Consensus algorithms are a key component of any successful distributed system. I have already briefly discussed the topic previously, but I want to give some extra emphasis since I think it is ultra-valuable.
An example that you might be familiar with is bitcoin’s distributed ledger system that ensures transparency by requiring all nodes to maintain decentralized records of transactions. The creation of these public ledgers, like blockchain which has been made so popular by bitcoin, requires the parties involved to agree on a single value. This is made possible with the use of consensus algorithm.
So, what really is a consensus algorithm? TechTarget defines it as:
“A consensus algorithm is a process in computer science used to achieve agreement on a single data value among distributed processes or systems. Consensus algorithms are designed to achieve reliability in a network involving multiple unreliable nodes.”
We take a look at some of the most popular consensus algorithms available and in use today.
The Paxos algorithm is one of these consensus algorithms that helps machines agree on a single value in distributed systems. It is also one of the oldest, and most versatile algorithms when it comes to distributed consensus.
The algorithm defines a peer to peer consensus protocol that works on a simple majority rule. This means that only a majority of devices will have to agree on a single value to achieve the result. This also makes Paxos algorithm fault tolerant as some of the peers can fail or fail to respond and the system would still function.
The basic steps in the working of the algorithm start with a node being selected as leader or proposer. This leader then selects and sends a value to all nodes which can be called acceptors. The acceptors then either reply with reject or accept to the leader. As soon as majority consensus is reached, a commit message is broadcasted to all the nodes. There is also the possibility of the leader node failing and that is why Paxos algorithm does not specify a single leader at a given point and allows that any node may make itself the leader and try to coordinate the transaction.

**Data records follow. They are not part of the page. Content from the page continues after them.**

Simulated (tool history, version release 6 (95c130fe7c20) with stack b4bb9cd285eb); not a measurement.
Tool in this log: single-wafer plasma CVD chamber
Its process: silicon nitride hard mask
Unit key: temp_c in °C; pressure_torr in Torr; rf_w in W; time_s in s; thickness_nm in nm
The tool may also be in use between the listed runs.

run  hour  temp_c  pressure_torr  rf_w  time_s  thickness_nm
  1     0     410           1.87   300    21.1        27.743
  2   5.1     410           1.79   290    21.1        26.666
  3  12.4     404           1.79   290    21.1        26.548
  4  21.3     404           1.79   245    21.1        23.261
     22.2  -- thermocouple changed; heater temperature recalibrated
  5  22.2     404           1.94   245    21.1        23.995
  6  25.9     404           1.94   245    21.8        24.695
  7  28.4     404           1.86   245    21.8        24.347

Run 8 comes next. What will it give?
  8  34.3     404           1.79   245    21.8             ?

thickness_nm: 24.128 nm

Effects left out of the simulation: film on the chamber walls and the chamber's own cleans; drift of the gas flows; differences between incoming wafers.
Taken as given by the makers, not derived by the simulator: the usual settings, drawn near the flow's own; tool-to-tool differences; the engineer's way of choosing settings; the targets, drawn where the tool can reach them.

The Paxos algorithm was hard to understand and even harder to implement. A solution was presented in the form of Raft consensus algorithm. It is equivalent to Paxos in fault tolerance and performance. Each state in a distributed system working on Raft algorithm maintains a replica of information so that at any time no information is lost due to node failure. The algorithm works in two broad stages
The first stage is leader election. There can only be one leader at one time, although in the case of leader failure a new leader is elected – unlike Paxos where any node could become a leader on its own, in Raft the leader is elected by the other nodes. Each node in the system can either be a follower or a leader. The leader sends a heartbeat message to the followers periodically to indicate that it is alive. As soon as a node does not receive a heartbeat from the leader within a timeout it declares itself the leader and sends a vote request to all the other nodes. Each node that gets a vote request votes for the node that sent the very first vote request. In this way, a candidate is eventually able to get majority number of votes to become the leader. It is important to note that each node is allotted a different timeout so that several nodes may not declare themselves as candidates for leader and start the voting process.
The second stage is committed log replication. The leader handles any client request that comes in and logs it into its own commit log before sending it out to the other nodes. The other nodes replicate the log and send back a reply to the leader. Assuming there are 2n+1 nodes in the system then the leader only waits for a reply from n+1 nodes before sending a positive reply to the client.
Proof of Work
The Proof of Work algorithm was the first blockchain consensus algorithm devised by Satoshi Nakamoto. It ensures the accuracy and agreement of devices on a single value by requiring nodes to solve increasingly complex and difficult mathematical problems. In Bitcoin’s blockchain, recording a new transaction in the public ledger requires the client to solve the complex problem before the transaction can become a part of the public record. The algorithm has a slow throughput and consumes a lot of power as well as computational energy and time.
So why are these consensus algorithms and many more that we haven’t mentioned important? Or are they even important? Where, why, and how are they used? Three of the most common applications of consensus algorithms today include:
- Deciding whether to commit a distributed transaction to a database.
- Designating node as a leader for some distributed task.
- Synchronizing state machine replicas and ensuring consistency among them.
Proof of Work
The proof of work consensus algorithm is like the founding block of blockchains and cryptocurrencies and that is where its major implementations are. Bitcoin, Ethereum, Litecoin, Dogecoin, and most other cryptocurrencies make use of this algorithm. Its inefficiency in terms of energy consumption and being uneconomical is causing cryptocurrencies like Ethereum to move away from it.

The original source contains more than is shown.